Wheelchair basketball is basketball adapted for those with physical disabilities.
A person must have a permanent lower extremity disability that precludes them from playing competitive stand up basketball. Wheelchair basketball is intended for a wide range of disabilities including, but not limited to, spinal cord injury, spina bifida, lower extremity amputation, cerebral palsy, and permanent joint disorders. It is NOT required that the participant uses a wheelchair for everyday mobility. There are many ambulatory (walking) participants that participate in wheelchair basketball.
Weekly Practices: Wednesdays, 6-8pm
October 16, 23
November 6, 13
December 4, 11, 18
January 8, 15, 22, 29
February 5, 12, 19, 26
March 11, 18, 25
There is no participation fee. Adaptive Sports Iowa provides a sports wheelchair to all participants.
Western Hills Elementary- 600 39th St, West Des Moines, IA 50265
Join the Iowa Renegade Wheelchair Basketball Facebook page for details.
IOWA RENEGADE TEAM INFORMATION
ADAPTIVE SPORTS IOWA IS THE PROUD ORGANIZER OF IOWA RENEGADE WHEELCHAIR BASKETBALL
In order to be eligible to take part in practices and compete all participants to be have an ambulatory disability (physical disability limiting lower limb movement)

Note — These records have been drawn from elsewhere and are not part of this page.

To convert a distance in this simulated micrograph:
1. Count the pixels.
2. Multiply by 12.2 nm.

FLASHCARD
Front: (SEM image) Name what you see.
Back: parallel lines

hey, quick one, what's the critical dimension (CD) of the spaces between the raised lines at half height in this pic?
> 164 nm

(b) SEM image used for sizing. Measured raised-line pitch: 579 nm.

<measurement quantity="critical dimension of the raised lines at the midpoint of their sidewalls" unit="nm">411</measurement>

Practices are open to all skill levels.
WHEELCHAIR BASKETBALL INFORMATION AND RULES
Wheelchair basketball is a sport that has grown immensely in the United States and around the world. Many countries have leagues and national Paralympic teams.
Wheelchair basketball adapts the majority of its rules from the official NCAA basketball rule book. Modifications are made for dribbling. For example, “travelling” in wheelchair basketball occurs when the athlete touches their wheels more than twice after receiving or dribbling the ball. The majority of the aspects of the game of basketball are retained such as a 10-foot basketball hoop and standard basketball court size.
Because disability is complex and affects each individual differently, a classification system has been implemented in competition to level the playing field between teams. The classification system evaluates the functional abilities of players on a point scale of 1 to 4.5. Minimally disabled athletes are classified as a 4.5, and an individual with the highest degree of disability (such as a paraplegic with a complete injury below the chest) would have the classification of 1.0. Competitions restrict the number of points allowable on the court at one time. The five players from each team on the court during play may not exceed a total of 12 points.
Basketball wheelchairs, also known as sports chairs, are specifically designed wheelchairs for activity. Basketball chairs have wheels that are angled outward so that the center of gravity has to move a greater distance before it tips the chair making it much safer for play. The chairs are also designed with tip bars making it difficult to tip backwards, an adjustable lap belt to better secure the user to the chair, and footplate with a guard to increase physical safety.